I want to be writing this as little as you want to be reading it: We’re in for another nor’easter this week.
If you live in the Northeast, you’re surely sick of the snow. If live anywhere else, you’re surely sick of hearing about it. And yet here we are, with a fourth nor’easter lining up to bring snow from Ohio to Maine midweek.
Are we calling it a four’easter? Sure, great, why not.
This week’s spirit crushing storm will start to take shape on Tuesday. That happens to be the first day of spring, thus definitively proving that nature has no chill.

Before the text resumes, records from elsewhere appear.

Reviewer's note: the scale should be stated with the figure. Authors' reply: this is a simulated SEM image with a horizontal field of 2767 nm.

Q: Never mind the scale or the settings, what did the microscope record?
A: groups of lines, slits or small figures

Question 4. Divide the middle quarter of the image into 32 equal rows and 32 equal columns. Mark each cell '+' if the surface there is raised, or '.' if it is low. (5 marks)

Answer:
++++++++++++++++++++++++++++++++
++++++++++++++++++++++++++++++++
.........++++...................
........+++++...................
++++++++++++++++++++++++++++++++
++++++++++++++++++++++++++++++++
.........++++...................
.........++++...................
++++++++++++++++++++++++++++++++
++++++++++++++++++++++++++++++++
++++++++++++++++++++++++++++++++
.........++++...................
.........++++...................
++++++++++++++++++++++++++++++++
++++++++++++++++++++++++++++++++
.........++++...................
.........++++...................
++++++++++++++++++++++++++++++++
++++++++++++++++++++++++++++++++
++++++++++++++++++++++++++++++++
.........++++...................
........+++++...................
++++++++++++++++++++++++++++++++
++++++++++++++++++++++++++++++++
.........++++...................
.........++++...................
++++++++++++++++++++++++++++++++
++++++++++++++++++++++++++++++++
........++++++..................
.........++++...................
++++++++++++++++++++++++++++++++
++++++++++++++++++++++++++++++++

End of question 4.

Two weather systems will collude for the latest bout of midweek misery. The first is an area of low pressure currently bringing snow and rain to the Midwest (and increasing the risk of tornadoes in the Southeast on Monday night!). The first flakes will fly in the Appalachians and parts of the Mid-Atlantic on Tuesday. Snow will likely mix with rain nearer to the coast and thundersnow’s awkward cousin, thundersleet, is possible in the Washington, D.C. region according to Capital Weather Gang.
But it’s all a precursor to the main event, which will shape up on Tuesday night as the second low pressure system builds in the Atlantic. That system will tap tropical moisture and thrive off a big dip in the jet stream. Couple it with the chill dropping out of the Midwest, and you’ve got a recipe for snow, which will likely become more widespread by Wednesday up and down the I-95 corridor.
Right now, it’s looking like the Appalachians are in line for the biggest snow totals. Locations in Pennsylvania, Virginia, and West Virginia looking at a foot or more of springtime snow.
For coastal areas, there’s still some uncertainty about just how high the snow totals will get, but it looks like up to 6 inches of snow could fall in some locations east of I-95. It all depends on just how far northwest the storm tracks. Late last week, it was looking like the storm would stay further out to sea, reducing snow totals. But models have been trending toward higher snow totals for coastal New Jersey and New York, and Massachusetts, which, I’m sorry. It will also be of the heavy, wet variety, which is good for snowballs and a pain for shoveling.
But hey, it’s not all bad news!
Higher snowfall totals don’t necessarily mean blockbuster accumulations. Because the sun is at a higher angle than it was earlier this month, any snow that does fall should melt quicker.
Astronomical tides are also much lower than they were when the first nor’easter hit way back [checks calendar] 17 days ago. That will lower the risk of coastal flooding substantially. This storm will also likely be less windy.
The active streak of weather is being driven in part by the North Atlantic Oscillation (NAO). The negative phase of the NAO is characterized by a strong ridge of high pressure over Greenland that does two things to storms on the East Coast. First, it can cause low pressure systems to drop lower as they essentially attempt balance the atmosphere. Second, it can slow storms from leaving the region, which can cause snow and other impacts to pile up.
The NAO started March in record low territory. It started climbing toward neutral before dipping over the past five days. While not near early March’s intensity, the negative NAO is almost certainly playing a role in this week’s sadness-inducing storm.
By next week, the forecast indicates it could finally flip to neutral or even positive, which could spell the end (or at least a reprieve) from our nor’easter hell. The odds of a warm spring are also mercifully in our favor not just in the Northeast, but basically every corner of the country but the Northern Rockies. There could be just one other, tiny speed bump to get to the sweet release of heat, though.
We could see another nor’easter this weekend. Byeee.